Born in Chicago, Illinois in 1892, Lober moved to Keyport, New Jersey as a teenager. Lober studied sculpture at the Beaux-Arts Institute of Design and at the National Academy of Design, and was an apprentice of Mount Rushmore sculptor Gutzon Borglum.
His bas reliefs of Robert Fulton and Henry Hudson in 1909 were his first major works. A bronze statue of Eve that he created for the 1939 New York World's Fair in Flushing, Queens was destroyed by vandals. A 1949 sculpture of Thomas Paine is located in Morristown, New Jersey's Burnham Park.
He was appointed to the New York City Municipal Art Commission in 1942, which was responsible for supervising the artistic quality of all city matters and served as its executive secretary from 1943 to 1960. He was tasked in 1946 by Mayor of New York City William O'Dwyer to restore portraits in New York City Hall that had deteriorated severely. A June 1950 editorial in The New York Times thanked Lober and the Art Commission, saying that they "deserve a pat on the back for their careful and painstaking work" in preserving the city's heritage for future generations.

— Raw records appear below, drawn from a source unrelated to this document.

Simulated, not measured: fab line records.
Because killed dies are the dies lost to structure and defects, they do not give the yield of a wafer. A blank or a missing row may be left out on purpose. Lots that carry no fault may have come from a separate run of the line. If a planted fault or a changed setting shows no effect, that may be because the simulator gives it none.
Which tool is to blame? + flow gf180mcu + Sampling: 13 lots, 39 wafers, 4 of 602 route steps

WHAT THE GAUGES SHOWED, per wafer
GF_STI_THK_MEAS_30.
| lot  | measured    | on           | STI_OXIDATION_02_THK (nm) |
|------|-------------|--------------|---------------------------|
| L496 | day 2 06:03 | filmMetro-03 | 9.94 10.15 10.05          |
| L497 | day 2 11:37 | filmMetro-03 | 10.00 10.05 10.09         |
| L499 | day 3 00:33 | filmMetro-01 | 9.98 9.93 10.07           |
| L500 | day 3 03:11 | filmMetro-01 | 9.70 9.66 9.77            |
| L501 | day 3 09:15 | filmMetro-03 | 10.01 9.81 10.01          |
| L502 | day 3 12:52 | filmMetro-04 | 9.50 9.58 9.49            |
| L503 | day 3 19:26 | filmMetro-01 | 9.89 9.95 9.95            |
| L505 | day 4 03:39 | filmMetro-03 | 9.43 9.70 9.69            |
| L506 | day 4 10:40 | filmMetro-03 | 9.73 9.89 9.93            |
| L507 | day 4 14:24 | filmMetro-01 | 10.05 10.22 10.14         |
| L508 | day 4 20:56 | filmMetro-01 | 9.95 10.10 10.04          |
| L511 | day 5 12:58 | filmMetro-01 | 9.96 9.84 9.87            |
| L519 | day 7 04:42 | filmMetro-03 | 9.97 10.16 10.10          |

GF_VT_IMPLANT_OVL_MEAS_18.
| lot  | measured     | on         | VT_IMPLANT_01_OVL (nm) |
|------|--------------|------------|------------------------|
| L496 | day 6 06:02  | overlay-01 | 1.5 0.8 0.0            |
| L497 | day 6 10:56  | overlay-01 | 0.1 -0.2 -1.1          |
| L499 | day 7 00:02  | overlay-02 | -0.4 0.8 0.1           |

Lober created an 8 feet (2.4 m) seated figure of Hans Christian Andersen on a granite bench for New York City's Central Park, that was cast in bronze at Long Island City's Modern Art Foundry. The statue was designed to accompany an outdoor center for story-telling, and was placed on a 40-foot square stone platform surrounded by benches, trees and shrubs. The $75,000 cost of the monument was covered in part by contributions from Danish and American schoolchildren.